Easy Quilt Blocks using Half Square Triangles
Want to learn to create beautiful and easy quilt blocks that look complicated and fancy – but are not? Half square triangles are a great place to start! By using just one simple quilt block technique, you can create beautiful quilts. These simple quilt blocks will then grow into a stunning quilt. Keep reading for step-by-step instructions.
How to Make a Half Square Triangle Quilt Block
There are several ways to make a half square triangle (HST). Our instructions are for the most common way to create this block. Begin with two 4” x 4” fabric squares. The finished size of the half square triangles will be 3” x 3”.
When referring to a “finished size” in quilting, this means after sewing. So, these half square triangles will be 3½” x 3½” at the completion of this stage, but when added to your quilting project, they will be a “finished size” of 3” x 3”. It is important to understand this difference. We will be using the Creative Grids 4-in-1 Half Square Triangle Ruler in the process of making a HST and the measurements on the ruler are shown in “finished size”.
If you are using fabric with a printed design on it, you will need to take notice of both the right and wrong side of the fabric. The diagram below shows how the fabric sides will be shown in the creation of the HST block.
Place the marked fabric square on top of the unmarked fabric square with the WRONG sides facing outward. Make sure to evenly align all four sides with each other.
Sew with a scant 1/4” seam allowance on both sides of the drawn center line using it as a guide. A scant seam means you sew slightly less than a full 1/4” seam allowance.
With your rotary cutter and ruler, cut the sewn square fabric in half along the hand-drawn line.
With your Creative Grids 4-in-1 Half Square Triangle Ruler, place the bottom edge seam line along the 3” line. Make sure the point of the ruler is inset from both edges of the fabric.

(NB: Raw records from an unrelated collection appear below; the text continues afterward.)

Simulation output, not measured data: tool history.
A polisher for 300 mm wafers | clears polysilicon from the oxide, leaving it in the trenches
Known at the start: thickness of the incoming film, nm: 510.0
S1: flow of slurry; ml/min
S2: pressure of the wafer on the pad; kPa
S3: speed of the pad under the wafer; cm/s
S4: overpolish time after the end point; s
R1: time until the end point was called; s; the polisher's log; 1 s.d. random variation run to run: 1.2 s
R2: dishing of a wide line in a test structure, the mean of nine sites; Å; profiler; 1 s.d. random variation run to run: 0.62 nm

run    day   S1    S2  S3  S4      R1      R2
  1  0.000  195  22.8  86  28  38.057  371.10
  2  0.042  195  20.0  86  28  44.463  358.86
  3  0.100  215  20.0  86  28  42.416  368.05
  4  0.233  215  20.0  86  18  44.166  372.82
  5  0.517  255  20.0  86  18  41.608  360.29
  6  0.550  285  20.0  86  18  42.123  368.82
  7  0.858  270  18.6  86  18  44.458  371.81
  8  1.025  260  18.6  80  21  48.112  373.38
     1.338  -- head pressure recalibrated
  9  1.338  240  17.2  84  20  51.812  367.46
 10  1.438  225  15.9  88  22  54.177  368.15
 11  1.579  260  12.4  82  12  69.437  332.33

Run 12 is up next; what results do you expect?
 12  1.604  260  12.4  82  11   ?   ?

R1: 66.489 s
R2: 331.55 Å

Press seam towards the darker fabric. You will now have two half square triangles. The current size of these blocks is 3 1/2” x 3 1/2”. The finished size of these blocks when sewn into a larger quilt block will be 3” x 3”.
Nesting Fabric Seams
The following beginner quilt blocks using half square triangles will the “nesting seams” method when sewing the rows of fabric together. This technique allows you to create perfect corners in a very quick and easy way.
You will alternate row, by row which direction you press your seams towards. In row 1, the diagram below has you press the seams to the right. In row 2, press your seams to the left. Alternate from row to row the direction of pressing the seams. When you are ready to sew the rows together, each block will nest right into each other. Pin to hold the nested seams in place. Sew using a ¼” seam allowance.
4 Simple Quilt Blocks using Half Square Triangles
Now that you know how to create Half Square Triangles with the Creative Grid 4-in-1 Half Square Triangle Ruler and nest seams, let’s make some quilt blocks. Even though these blocks look tricky to make, they are both easy and beginner friendly. I won’t tell if you don’t!
The Friendship Star is the perfect quilt block to begin with. The Friendship Star features nine blocks sewn together in three rows across and three columns down - a Nine-Patch block. Historically, pioneer quilters would make quilts not just out of necessity, but to also to celebrate a marriage, comfort someone who is ill, or give as a remembrance gift to a loved one moving away. Quilters continue this tradition to this day.
What is extra special about this quilt block is that the center is left simple so that the pioneer quilter could hand embroider a message to the person they were gifting the quilt to. Use the link below to access a PDF tutorial for this quilt block.
PDF Download: Friendship Star Tutorial
Road to Oklahoma
The Road to Oklahoma quilt block is found in quilting dating back to the mid to late 1800’s. This block pattern shows the travel to the west as pioneers journeyed to begin a new life on the plains. This block is a Double 4-Patch block – 16 blocks total. Use the link below to access a PDF tutorial for this quilt block.
PDF Download: Road to Oklahoma Tutorial
The Clay’s Choice quilt block originally honored Henry Clay (1777-1852). He was a politician in the early 1800’s in the United States and served as Secretary of State, Senator, and Speaker of the House of Representatives in his long career.
This quilt block, like the Road to Oklahoma quilt block is a Double 4-Patch block. This quilt block utilizes 8 half square triangle blocks. It is a little more complicated than the previous two quilt blocks, but the same sewing techniques are used to create this traditional block. Use the link below to access a PDF tutorial for this quilt block.
PDF Download: Clay's Choice Tutorial
The Flying X quilt block is almost identical to the Clay’s Choice quilt block. By flipping four of the half square triangle’s direction, you will get a much different look and feel. Playing with fabric color also separates the two blocks. Use the link below to access a PDF tutorial for this quilt block.
PDF Download: Flying X Tutorial
Simple Half Square Triangle Quilts
With these four easy quilt blocks, you can create beautiful quilts. For our HST quilt block tutorials, we used just six fabrics from the Between collection by Alison Glass for Andover Fabrics. The first quilt uses the Road to Oklahoma, Clay’s Choice, and Flying X quilt blocks.
This quilt was created using all four of the quilt block tutorials. By changing fabric colors or relocating block placement, it is easy to imagine how a quilt can evolve and grow.
We hope you have enjoyed this Easy Quilt Blocks using Half Square Triangles blog post. Would you like to learn more quilt block techniques? Let us know! If you make any of these blocks, share them with us. We love to see your work! Happy Sewing!!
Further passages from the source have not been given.